Scientifically speaking, spirits are not real, if for no other reason than that spirits themselves are believed to be antiscientific entities.
This is a fallacy if I have ever heard or seen one.

Just because there might be realities beyond the reach of scientific measurement and understanding, does not make them anti scientific and it does not follow that they do not exist. Anything that transcends empirical knowledge, in other words nature, is not relevant to “scientific research”. However that doesn’t mean that one cannot clearly see that there are in fact aspects of nature that go beyoud the bounds of scientific knowledge (such as what caused the “BigBang”), and therefore points to realities beyond the comprehension of science and the tools we use to develop theories. An object that moves itself and thinks for itself, has by its very actions, broken the chains of deterministic causality, and as such has transcended cause and effect. Our existence is a contradiction to the natural order.

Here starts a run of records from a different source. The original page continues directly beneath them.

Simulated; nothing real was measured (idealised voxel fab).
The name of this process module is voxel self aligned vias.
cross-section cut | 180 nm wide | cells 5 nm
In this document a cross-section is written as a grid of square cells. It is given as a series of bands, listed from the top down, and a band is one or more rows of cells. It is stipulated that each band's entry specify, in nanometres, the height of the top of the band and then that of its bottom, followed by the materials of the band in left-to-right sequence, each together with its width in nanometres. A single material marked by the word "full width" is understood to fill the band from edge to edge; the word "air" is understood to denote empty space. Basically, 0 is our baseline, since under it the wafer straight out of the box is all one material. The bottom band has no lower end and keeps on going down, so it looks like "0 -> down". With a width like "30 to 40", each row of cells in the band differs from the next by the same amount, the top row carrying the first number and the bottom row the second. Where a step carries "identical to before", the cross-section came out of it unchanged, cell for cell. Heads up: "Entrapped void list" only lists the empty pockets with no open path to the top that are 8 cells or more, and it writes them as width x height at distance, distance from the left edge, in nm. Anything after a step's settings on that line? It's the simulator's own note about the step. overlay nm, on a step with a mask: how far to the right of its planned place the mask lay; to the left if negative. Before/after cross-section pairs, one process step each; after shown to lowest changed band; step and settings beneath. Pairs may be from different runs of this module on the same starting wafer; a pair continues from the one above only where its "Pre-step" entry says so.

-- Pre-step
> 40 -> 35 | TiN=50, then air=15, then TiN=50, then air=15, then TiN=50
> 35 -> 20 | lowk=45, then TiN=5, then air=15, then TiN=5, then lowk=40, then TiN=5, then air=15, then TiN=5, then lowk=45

In any case, real Scientists practice methodological naturalism, not naturalism.

Philosophically speaking, the presence of mind points to a reality that is non physical in nature, because the mind, so far as it perceives and freely manipulates the reality of other objects, does not correspond to the behavior of natural inert events. I have ideas that are clearly non-physical, despite their connections with the physical processes of the brain. My ignoring them doesn’t change what I am experiencing. Just because we can see the effects of thinking through brain imaging, does not give us any good reason to ignore the non-physical subjective aspects of mind. If anything, brain imaging gives us proof, through the power of inference, that there is in fact a mind. But it cannot tell us the nature of mind for you cannot measure the subjective aspects of perception or ideas; neither can you ignore them in an attempt to create a physical theory of mind. And hence we have reached the legitimate limits of what “Science” can say about the brain.

What is evident to me, and many others, is that there is a physical aspect of thinking, so far as my thoughts correspond to natural processes and requires them in order for me to have potential and actuality; and there is also the non-physical aspect of mind so far as I can freely create, in my mind, a subjective non physical non-dimensional image of objective reality, free of the blind deterministic and random aspects of nature.

So far as we accept the subjective reality of thinking as being a real phenomenon, it is imposible to create a purely physical theory of mind. The problem which arises from the concept of the mind being caused by purely physical processes is the fact that all my ideas will also be the result of physical processes. If my writing this is in fact caused by a blind natural event, then it is not me that is freely writing, but it is instead nature which is blindly processing thoughts and feelings and typing them into this page. Not only does this challenge the reality of freewill, it undermines science, since we only think and do what nature makes us think. In otherwords it all might be an illusion.

However, this is not my immediate experience as a human being. It has always been obvious that we are a union of mind and body, but it is not at all obvious why freewill and mind ought to arise from a natural ordering of the elements; and therefore it is not reasonable for me to believe that my mind is ultimately a product of nature just because physical processes are involved in my being conscious. Rather it is more reasonable to think that we are dealing with to different realities (“Mind”, and the Physical ordering of “mind”) which have been unified, so far as it is subjectively evident to me that I have freewill and immaterial ideas.
To prove that spirits are real one would have to prove that there is no science, no natural laws and methods to accurately predict behavior. That would be a tough one.
No. One does not. It is the scientist that must prove through the scientific methods that mind is a deterministic product of natural processes. But freewill contradicts this idea, so I don’t see why it would be possible.
I’m thinking of the placebo effect.
The placebo effect proves the dominion of mind over matter, becuase the minds will to believe, or belief, is determining the behavior and the outcome of physical events.